This is all still a pretty rough idea though.

matter123 commented 5 years ago

I'm dropping support for retagging by group number as that information is no longer free, and it goes against the idea that this library promotes of not caring about the group number.

matter123 commented 5 years ago

So I am imagining that word_cannot_be rewrites @match to be Pattern.new(word_cannot_be_patetrn).then(@match), and the original @match is stored to hide this.

That should allow for all patterns to support it, without having to support it in each sub_patterns self_evaluate.

matter123 commented 5 years ago

Pattern#to_tag now processes includes:. I am not sure if they should show up in Pattern#to_s as I feel that that could make the output rather long.

matter123 commented 5 years ago

I also changed the atomic? into is_single_entity?. I still don't think is_single_entity? is a good name, but I wanted to add it to the Regexp class and having a atomic? on a Regexp class that doesn't correlate with regex-atomicness would've been worse. Maybe singular? is a better name

While Regexp#single_entity? still exists, I do not think it is actually called anywhere if you want to change the name back to atomic?.

jeff-hykin commented 5 years ago

I'm dropping support for retagging by group number as that information is no longer free, and it goes against the idea that this library promotes of not caring about the group number.

👍 yeah we shouldn't need them, they're fluid

jeff-hykin commented 5 years ago

Pattern#to_tag now processes includes:. I am not sure if they should show up in Pattern#to_s as I feel that that could make the output rather long.

In the #to_s, just have them output either the symbol/string, or the pattern.name if its not a symbol/string

matter123 commented 5 years ago

There now exists a method to register linters and transforms, see source/rewrite/linters/start_match_empty.rb for an example. The linters and transforms are called by save_to line#133 of grammar.rb.

matter123 commented 5 years ago

So attempting to rewrite some of the source/cpp/lib to be compatible with the new import/export syntax, I feel that Grammar#[] should return some sort of PlaceholderPattern that can be used to include a pattern that doesn't exist yet.

This would add the additional method Pattern#resolve(grammar) which in all patterns recursively calls #resolve on @match and @next_pattern and on placeholder patterns use grammar to resolve the placeholder and populate @match, then calling #resolve on @next_match

Edit: added. See gem/test/test_placeholder_pattern.rb

matter123 commented 5 years ago

Most unsafe methods from Pattern have been removed and replaced by Pattern#map! (the only other remaining bang method is Pattern#insert!.

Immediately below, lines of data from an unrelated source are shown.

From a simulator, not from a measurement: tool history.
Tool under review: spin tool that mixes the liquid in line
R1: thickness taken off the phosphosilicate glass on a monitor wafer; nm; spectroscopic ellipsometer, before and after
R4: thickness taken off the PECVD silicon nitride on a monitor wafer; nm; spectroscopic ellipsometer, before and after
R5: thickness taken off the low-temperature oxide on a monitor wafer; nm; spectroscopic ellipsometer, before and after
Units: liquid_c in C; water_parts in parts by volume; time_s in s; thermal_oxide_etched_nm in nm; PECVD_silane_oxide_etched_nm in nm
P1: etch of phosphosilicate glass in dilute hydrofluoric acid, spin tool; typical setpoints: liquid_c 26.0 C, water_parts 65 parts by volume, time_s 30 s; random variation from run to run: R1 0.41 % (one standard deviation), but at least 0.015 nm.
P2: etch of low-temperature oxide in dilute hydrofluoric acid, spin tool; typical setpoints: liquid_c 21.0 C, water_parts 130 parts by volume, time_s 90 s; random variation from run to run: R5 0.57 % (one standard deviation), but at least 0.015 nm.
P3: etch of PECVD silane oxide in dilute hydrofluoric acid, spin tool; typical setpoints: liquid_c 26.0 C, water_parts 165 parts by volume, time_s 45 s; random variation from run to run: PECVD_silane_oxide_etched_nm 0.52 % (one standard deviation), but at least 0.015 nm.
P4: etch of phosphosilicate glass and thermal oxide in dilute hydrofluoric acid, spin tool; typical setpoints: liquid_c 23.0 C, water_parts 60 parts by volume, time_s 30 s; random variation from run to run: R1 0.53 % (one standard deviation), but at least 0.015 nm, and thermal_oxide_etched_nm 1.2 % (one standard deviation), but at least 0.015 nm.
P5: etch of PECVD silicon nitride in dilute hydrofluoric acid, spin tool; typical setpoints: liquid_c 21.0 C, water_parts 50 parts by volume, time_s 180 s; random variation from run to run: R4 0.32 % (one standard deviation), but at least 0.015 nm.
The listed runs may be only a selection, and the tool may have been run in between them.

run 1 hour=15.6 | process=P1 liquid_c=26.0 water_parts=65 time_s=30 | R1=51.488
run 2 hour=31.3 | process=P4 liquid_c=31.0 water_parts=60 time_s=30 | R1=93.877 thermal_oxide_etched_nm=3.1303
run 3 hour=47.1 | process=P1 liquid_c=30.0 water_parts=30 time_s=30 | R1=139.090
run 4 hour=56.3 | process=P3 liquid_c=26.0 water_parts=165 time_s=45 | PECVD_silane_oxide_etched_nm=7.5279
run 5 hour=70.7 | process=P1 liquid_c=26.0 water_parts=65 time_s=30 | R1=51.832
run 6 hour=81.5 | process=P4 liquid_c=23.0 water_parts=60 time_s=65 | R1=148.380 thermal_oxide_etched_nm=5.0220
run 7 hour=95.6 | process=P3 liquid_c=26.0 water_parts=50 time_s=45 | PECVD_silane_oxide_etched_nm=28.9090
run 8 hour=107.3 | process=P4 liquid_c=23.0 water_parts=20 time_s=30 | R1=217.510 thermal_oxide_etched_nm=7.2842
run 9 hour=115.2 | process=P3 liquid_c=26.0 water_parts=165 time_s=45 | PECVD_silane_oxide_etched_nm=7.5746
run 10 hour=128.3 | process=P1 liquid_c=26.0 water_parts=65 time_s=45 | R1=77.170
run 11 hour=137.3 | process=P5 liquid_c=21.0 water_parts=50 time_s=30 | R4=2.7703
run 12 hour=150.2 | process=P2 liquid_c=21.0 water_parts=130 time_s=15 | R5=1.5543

I've been thinking that it might be desirable automatically freeze any patterns.

Consider:

a = Pattern.new(/abc/)
b = Pattern.new(/bcd/).then(a)
a.match = /def/

b now matches /bcddef/. To prevent this any method that changes a pattern actually changes a clone. Freezing the patterns could prevent the incorrect use of insert! or map! (or a user-provided method).

@jeff-hykin Thoughts?

matter123 commented 5 years ago

The rewrite is finally to the point where the initial problem code compiles and functions correctly (see /test.rb).

source/languages/cpp/lib/{inline_comment,std_space} have been rewritten to use the new export syntax if you wanto to see that.

I went ahead and made any method that returns a copy of Pattern call freeze on the copy.

At this point, I think it is feature complete enough to attempt to get the main cpp grammar working. At that point, the gem should be mature enough for a pre-release publish.

jeff-hykin commented 5 years ago

The rewrite is finally to the point where the initial problem code compiles and functions correctly (see /test.cpp).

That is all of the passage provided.